The Second New Deal

Due to the tremendous progressive record that Franklin Roosevelt left behind, most people assume that he was very liberal from the beginning of his Presidential career. This is not, in fact, the case. Roosevelt, of course, came from a patrician background of considerable wealth, and his initial inclinations were far more conservative than his legacy would suggest.

I would like to quote here at some length from The Great Depression- America 1929-1941, by Robert McElvaine, a generally available book that I recommend as a good place to start if you would like to know more about this period. These remarks are in pretty close agreement with all of the other material I have seen.

McElvaine says: “The way he handled the banking crisis was indicative of his basic approach to the economic catastrophe. Given the magnitude of the problem and his unprecedented support, Roosevelt could have done whatever he pleased with the unpopular “money changers” and their institutions. Had he wanted, as later critics so frequently charged, to lead the country toward socialism, he could have taken an important step by nationalizing the banking system. He did nothing of the sort. Instead, he submitted to Congress a distinctly unradical Emergency Banking bill drawn up largely by bankers and Hoover appointees in the Treasury Department.

…..The act provided assistance to private bankers and gave them a government stamp of approval….On the very morning of his inauguration, he agreed to consult with leading “money changers” on how to solve the banking crisis.

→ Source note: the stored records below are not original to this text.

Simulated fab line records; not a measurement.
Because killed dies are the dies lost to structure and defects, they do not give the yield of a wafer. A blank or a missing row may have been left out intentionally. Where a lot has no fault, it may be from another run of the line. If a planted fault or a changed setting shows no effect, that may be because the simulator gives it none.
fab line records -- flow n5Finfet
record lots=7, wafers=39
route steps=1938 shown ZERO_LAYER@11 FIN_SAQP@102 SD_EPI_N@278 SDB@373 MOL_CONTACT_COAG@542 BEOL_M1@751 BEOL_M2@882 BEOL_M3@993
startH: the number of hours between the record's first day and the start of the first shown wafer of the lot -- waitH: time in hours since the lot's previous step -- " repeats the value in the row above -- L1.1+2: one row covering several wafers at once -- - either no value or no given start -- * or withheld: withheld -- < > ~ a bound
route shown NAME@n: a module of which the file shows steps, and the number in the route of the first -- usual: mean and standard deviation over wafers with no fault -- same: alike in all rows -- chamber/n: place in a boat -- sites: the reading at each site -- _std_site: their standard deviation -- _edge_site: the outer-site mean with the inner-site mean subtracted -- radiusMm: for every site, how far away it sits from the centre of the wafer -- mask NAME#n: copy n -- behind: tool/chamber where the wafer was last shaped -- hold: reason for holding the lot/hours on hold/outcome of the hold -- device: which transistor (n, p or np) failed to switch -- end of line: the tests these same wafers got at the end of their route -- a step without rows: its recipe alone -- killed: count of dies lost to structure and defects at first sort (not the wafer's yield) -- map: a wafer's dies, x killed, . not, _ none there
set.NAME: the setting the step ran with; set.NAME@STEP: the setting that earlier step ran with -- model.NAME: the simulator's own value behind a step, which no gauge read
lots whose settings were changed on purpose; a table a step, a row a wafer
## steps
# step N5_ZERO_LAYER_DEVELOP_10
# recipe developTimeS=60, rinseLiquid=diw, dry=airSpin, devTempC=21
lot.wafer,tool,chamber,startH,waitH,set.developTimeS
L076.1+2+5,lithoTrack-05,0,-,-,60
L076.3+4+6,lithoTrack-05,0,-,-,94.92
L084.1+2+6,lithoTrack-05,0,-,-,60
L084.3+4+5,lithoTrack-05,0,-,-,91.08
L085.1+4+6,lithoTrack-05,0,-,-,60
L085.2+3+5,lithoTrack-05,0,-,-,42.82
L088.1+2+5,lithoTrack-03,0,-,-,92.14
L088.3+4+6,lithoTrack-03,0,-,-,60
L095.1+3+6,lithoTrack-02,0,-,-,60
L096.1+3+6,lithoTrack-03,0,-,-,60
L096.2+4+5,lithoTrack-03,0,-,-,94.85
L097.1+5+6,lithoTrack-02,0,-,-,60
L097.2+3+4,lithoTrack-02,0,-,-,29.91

….In addition to aiding bankers, cutting budgets and legalizing beer…..the new President called for reorganization of the federal government to bring about greater efficiency, reduce waste, cut bureaucracy, and eliminate duplication.

One of the great ironies of the New Deal was that its principal program for achieving economic recovery amounted to little more than a larger effort in what Hoover had been trying all along….”

Roosevelt was more fortunate than Obama in this regard: the economic collapse had happened entirely on the Republicans’ watch, and the public was clearly aware of the fact. This gave him the kind of deep popular support that translated into years, not months, of maneuvering time. Today, unfortunately, the Republicans managed to time their thieving of our national resources so that their sole responsibility for the problem, while no less clear, is more easily obscured. Even so, as the election of 1936 loomed, and as these economic half-measures failed to achieve their goal, Roosevelt was forced to make a choice.

Again, from McElvaine: “The fundamental reason for Roosevelt’s shift to the left in 1935 is clear….In 1934 and 1935 (the political) wind was building up into a gale that no political leader could long ignore. It forced Roosevelt to tack desperately to the leeward in order to keep afloat. The luxury of consensus government was one of the many privileges that President Roosevelt enjoyed, but he finally had to give it up…..One reason was that businessmen deserted him before he gave up on them….Opponents portrayed (the new-dealers) as power –hungry bureaucrats, carrying the country down a high-speed route to totalitarianism…..Such radical spirits as Lincoln Steffens expressed amusement at the spectacle of businessmen attacking Roosevelt while he was trying desperately to save their system.”


The result of this change of heart came to be known as the "second new deal", which included the Social Security Act, the Civilian Conservation Corps, and so much of what we think of when we remember the New Deal.

Now, I am hardly going to suggest that President Obama is not aware of this history, or that he doesn’t know more about Roosevelt than I ever will. Still, I believe that he is destined, like it or not, to follow in Roosevelt’s footsteps. Businessmen and their political tools are proving, as they did in the thirties, to be the most treacherous of allies, and we can already see, in the AIG affair a thunderstorm of public outrage brewing. Obama has hoped that he could operate for a time, given the danger we face, with support from both ends of the political spectrum; we can already see how vain that hope is.

Soon, like Roosevelt, he is going to be forced to forsake his association with one side, in order to save the other, vastly larger, if less powerful side. Let us hope he has Roosevelt’s success when he makes the choice- all of our futures depend on it.